Thanks to duo for the text of the case.
May I know any online service or website which provides ITR/DTR/ wise etc. the case laws?
Regards
Sujit Talukder

satishcgarg


sujittalukder

Quote from: satishcgarg on December 15, 2011, 12:35:08 PM
you can find out the case laws on taxpundit.org

Satish

Thank you Satish for the reply. But the case law (and some others too) are not there in the mentioned site. Also only ITR/DTR/ITD is available and not CTR/SOT/TTJ/Taxman etc.
Any other site known to you?
Regards
Sujit Talukder

ashutosh majumdar

Well, if you are a practicing professional then it is best to invest in the CTR CD. Doesn't cost much and is worth its weight in gold because your entire library of case laws, circulars, notifications etc is on one little CD.

If you want online access, then Taxman, Taxindiaonline, Lexsite & Manupatra are good options.

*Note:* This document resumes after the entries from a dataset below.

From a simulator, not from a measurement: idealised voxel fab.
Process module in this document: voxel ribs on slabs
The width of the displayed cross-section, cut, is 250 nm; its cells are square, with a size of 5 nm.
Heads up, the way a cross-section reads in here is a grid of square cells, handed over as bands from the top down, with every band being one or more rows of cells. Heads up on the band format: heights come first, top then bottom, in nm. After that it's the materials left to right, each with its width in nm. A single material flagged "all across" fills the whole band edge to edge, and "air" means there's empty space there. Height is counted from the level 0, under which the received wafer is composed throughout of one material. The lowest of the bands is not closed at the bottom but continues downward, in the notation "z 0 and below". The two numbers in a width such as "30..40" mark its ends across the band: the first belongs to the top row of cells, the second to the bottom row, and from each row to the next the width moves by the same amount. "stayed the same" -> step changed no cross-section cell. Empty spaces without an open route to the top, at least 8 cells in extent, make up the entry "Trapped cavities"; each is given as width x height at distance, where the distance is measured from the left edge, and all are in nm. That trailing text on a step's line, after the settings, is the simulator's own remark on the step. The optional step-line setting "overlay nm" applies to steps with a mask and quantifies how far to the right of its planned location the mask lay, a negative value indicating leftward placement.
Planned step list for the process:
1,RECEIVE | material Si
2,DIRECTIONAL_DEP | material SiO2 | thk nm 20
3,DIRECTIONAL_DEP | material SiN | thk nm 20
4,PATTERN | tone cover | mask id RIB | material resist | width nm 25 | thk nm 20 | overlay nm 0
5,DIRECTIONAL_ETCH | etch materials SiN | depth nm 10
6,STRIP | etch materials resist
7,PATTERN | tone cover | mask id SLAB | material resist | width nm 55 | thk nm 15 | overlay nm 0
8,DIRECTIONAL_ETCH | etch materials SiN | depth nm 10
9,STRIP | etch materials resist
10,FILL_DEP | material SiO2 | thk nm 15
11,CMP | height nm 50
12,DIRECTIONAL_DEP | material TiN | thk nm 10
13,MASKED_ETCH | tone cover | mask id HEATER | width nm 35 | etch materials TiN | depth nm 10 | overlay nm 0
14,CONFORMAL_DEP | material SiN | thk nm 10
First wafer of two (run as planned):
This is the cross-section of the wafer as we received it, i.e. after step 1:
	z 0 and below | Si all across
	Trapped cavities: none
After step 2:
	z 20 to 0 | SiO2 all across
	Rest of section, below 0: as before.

If you are a casual user and want free access, then it is a bit of a hit & miss. A lot of groping around the dark. If it is a popular judgement, you are likely to find it on the web; if it is an obsure one, you have to rely on the generosity of strangers.

sujittalukder

Thank you Mr Majumdar for the reply.
No I am casual user as mentioned by you. The case laws required by me for doing official works only. Though taxpundit or google search serves the purpose most of the time only in certain cases I have to come to this forum. Anyway, if I need help then I will come here in future and I am sure people like you would help me to sort the out the matter.